Perhaps you, too, read your horoscope that day. Your horoscope that day, if you are born under a different sign than I, may have offered you sound if suspiciously vague advice for everyday situations -- "be in the right place at the right time for big dividends at work", or "avoid spending too much money today", or "wear red". Not for me! No, the uplifting nugget of food for thought handed down to me that day by the dread beast star gods was "EVERYBODY YOU HAVE EVER LOVED WILL ABANDON YOU".
So take note, fellow Arieses (Arii?): we are all doomed to be alone forever. Stupid stars!
Anyway, back to my original intended topic. Some folks, when paid their fair wage in one lump sum after two long weeks of working hard for their money, immediately go out and about on the town and partake in the finer things in life -- fine clothes, fine food, good times and good company. Exorbitant prices for an exorbitant lifestyle, for those who can afford and appreciate the importance of a high quality of life.
And then there are folks like me. I was paid my meager sum on Friday for the meager work I'd done the last couple of weeks, waited until Monday to deposit my cheque (and still the banks weren't open -- stupid banks), and then went out alone on a fifteen-dollar shopping spree at the nearby Salvation Army store.
Yeah, baby! God I'm glamourous.
I will freely admit to being a frugal sort; the reason I'm 'frugal' rather than 'cheap' is that cheap people actually have money. Not I! I am poor, and I am easily amused. Ergo I routinely go through flea markets, Value Villages, Salvation Army stores and what have you -- in the name of finding old and inexpensive items that are nonetheless big on entertainment value.
For example: if I had gone shopping in big-box brand name outlets, in urban sprawl beasts, in ugly-ass Portage Place or in so-called "high-class" retail establishments, would I have found a 1977 Pepsi-Cola Daffy Duck glass for sale?
Clearly I would not have.
Note Daffy throwing up the horns, there. Nobody rocks harder than Daffy Duck. Nobody.
Sevendust - Black [buy]
Killjoys - Rave and Drool [buy greatest hits; original album cannot be found online(!)]
Motorhead - In the Black [buy]
This awesome 1977 Daffy Duck glass cost me fifty-nine cents plus tax; for all I know it is a rare and valuable collectors' item, and collectors would be horrified to learn that I intend to drink tequila out of it. Sorry, collectors! That's just how I roll.
(Oh, and they also had a Tweety Bird glass from the same line -- but, honestly, fuck Tweety. Tweety has been around for fifty-nine years and has been funny maybe three times, tops, during that span; Tweety is to comedy what SARS was to tourism.)
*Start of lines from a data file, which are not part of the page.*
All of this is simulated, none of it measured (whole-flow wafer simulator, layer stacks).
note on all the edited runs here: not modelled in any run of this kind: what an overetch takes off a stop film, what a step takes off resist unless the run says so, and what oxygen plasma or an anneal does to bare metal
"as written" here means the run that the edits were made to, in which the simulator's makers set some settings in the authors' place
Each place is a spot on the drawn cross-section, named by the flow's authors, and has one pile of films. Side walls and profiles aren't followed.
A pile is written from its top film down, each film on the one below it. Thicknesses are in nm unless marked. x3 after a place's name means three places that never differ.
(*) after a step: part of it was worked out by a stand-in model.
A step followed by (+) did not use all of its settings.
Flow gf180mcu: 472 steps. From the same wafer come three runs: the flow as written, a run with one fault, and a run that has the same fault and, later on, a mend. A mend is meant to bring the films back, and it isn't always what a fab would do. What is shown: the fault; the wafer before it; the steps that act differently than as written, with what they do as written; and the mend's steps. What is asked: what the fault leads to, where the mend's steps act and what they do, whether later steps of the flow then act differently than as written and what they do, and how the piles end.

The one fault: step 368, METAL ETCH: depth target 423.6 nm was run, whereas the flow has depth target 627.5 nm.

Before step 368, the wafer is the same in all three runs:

In addition to that glass, I picked up a few CDs (notably the Goldeneye soundtrack and the old PC game King's Quest VI; not bad for $1.99 each) and a few neckties just in case I ever feel the need to attempt a professional veneer. One of my roommates broke up laughing when I pitched the idea to her that ties could make me look respectable; apparently, my best bet towards that goal is nothing short of a massive overhaul of modern society's expectations of what 'respectable' looks like.
But anyway! While I was at the store I looked through the t-shirt rack, on the grounds that you never know what the hell you're going to find in there, and -- sure enough! -- I had no idea what the hell I was going to find in there.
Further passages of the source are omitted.